Simon v. Kirkpatrick

Decision Date29 September 1927
Docket Number12280.
Citation139 S.E. 614,141 S.C. 251
PartiesSIMON v. KIRKPATRICK.
CourtSouth Carolina Supreme Court

Appeal from Common Pleas Circuit Court of Greenville County; M. M Mann, Judge.

Action by H. H. Simon against J. W. Kirkpatrick. From an order requiring plaintiff to reduce the amount of his judgment, he appeals. Affirmed.

Bowen & Bryson, of Greenville, for appellant.

Mauldin & Love, of Greenville, for respondent.

BLEASE J.

The appeal in this case is by the plaintiff from an order of new trial nisi, granted by the trial judge, Hon. M. M. Mann.

The complaint, brought in November, 1924, alleged these material facts: That plaintiff, Simon, and defendant, Kirkpatrick, on June 21, 1924, entered into a lease as to certain real estate in the city of Greenville, owned by plaintiff, for 3 years from July 1, 1924; that defendant agreed to pay as rent for the premises $150 per month for the first year, and $175 thereafter, payable on the first day of each month; that on July 1, 1924, plaintiff tendered the premises to the defendant, and plaintiff performed all the conditions of the lease on his part; that defendant did not pay any rent though demand therefor had been made, and by reason of defendant's breach of the contract he was indebted to plaintiff in the sum of $6,000.

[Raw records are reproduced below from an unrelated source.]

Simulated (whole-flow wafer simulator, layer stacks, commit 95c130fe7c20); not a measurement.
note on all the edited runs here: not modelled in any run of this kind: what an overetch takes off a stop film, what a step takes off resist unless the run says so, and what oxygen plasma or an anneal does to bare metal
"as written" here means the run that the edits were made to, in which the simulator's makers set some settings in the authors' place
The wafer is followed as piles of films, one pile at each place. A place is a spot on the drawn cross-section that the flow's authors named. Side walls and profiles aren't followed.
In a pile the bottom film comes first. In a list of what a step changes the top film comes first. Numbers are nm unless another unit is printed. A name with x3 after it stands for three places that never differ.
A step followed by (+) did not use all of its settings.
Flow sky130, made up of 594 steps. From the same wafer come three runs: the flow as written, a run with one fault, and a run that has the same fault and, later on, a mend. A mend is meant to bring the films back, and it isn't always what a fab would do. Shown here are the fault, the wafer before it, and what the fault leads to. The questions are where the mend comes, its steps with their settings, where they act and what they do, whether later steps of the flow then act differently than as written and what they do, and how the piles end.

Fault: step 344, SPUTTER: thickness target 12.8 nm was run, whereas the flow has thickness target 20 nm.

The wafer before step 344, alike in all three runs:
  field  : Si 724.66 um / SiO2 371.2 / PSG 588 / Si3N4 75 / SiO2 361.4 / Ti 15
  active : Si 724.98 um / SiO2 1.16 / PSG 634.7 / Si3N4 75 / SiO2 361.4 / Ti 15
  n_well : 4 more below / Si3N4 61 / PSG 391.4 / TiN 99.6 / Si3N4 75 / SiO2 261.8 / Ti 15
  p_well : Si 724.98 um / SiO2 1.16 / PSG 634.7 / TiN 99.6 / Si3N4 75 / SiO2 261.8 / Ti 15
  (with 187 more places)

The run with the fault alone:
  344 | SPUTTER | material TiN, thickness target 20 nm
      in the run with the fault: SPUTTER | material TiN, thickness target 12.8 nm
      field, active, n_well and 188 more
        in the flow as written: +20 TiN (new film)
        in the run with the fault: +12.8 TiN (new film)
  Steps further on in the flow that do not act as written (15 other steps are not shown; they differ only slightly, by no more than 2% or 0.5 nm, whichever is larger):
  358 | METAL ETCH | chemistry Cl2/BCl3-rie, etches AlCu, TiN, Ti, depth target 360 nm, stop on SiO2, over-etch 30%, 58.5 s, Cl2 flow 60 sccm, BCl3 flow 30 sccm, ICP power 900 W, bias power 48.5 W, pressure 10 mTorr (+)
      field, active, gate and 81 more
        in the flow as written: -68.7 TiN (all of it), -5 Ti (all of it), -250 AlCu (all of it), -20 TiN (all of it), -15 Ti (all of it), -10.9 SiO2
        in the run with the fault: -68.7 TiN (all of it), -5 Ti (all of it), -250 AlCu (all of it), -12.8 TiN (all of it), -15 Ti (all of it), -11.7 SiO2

There is a contrariety of opinion as to the nature of the plaintiff's alleged cause of action; his counsel are indefinite in their characterization of it as an action "on a certain lease"; counsel for the defendant assert that it is an action "for stipulated rental for the full period of lease, 3 years"; his honor, the circuit judge, in his charge to the jury characterized it as an action "for the alleged breach of a written contract"; in his order granted a new trial nisi, as an action "for the full 3 years' rent, based upon the premise that the contract assessed a liquidated damage by way of rental value." We think a proper construction of the complaint shows that it sets forth an action of breach of contract.

The undisputed facts are as follows:

On June 21, 1924, the plaintiff, Simon, and the defendant, Kirkpatrick, entered into a written contract, whereby Simon leased to Kirkpatrick a certain vacant lot in the city of Greenville, for a term of 3 years beginning July 1, 1924, and ending June 30, 1927, at a stipulated rental of $150 per month for the first year, and $175 per month for the second and third years. The lease contained the following provision:

"It is agreed that if there is default in the payment of the rent above stipulated for as much as 60 days after same is due, the said H. H. Simon, his attorney, or agent, shall have the right to re-enter and repossess said premises, at his option and to expel and remove therefrom the said J. W. Kirkpatrick or any other person occupying the same."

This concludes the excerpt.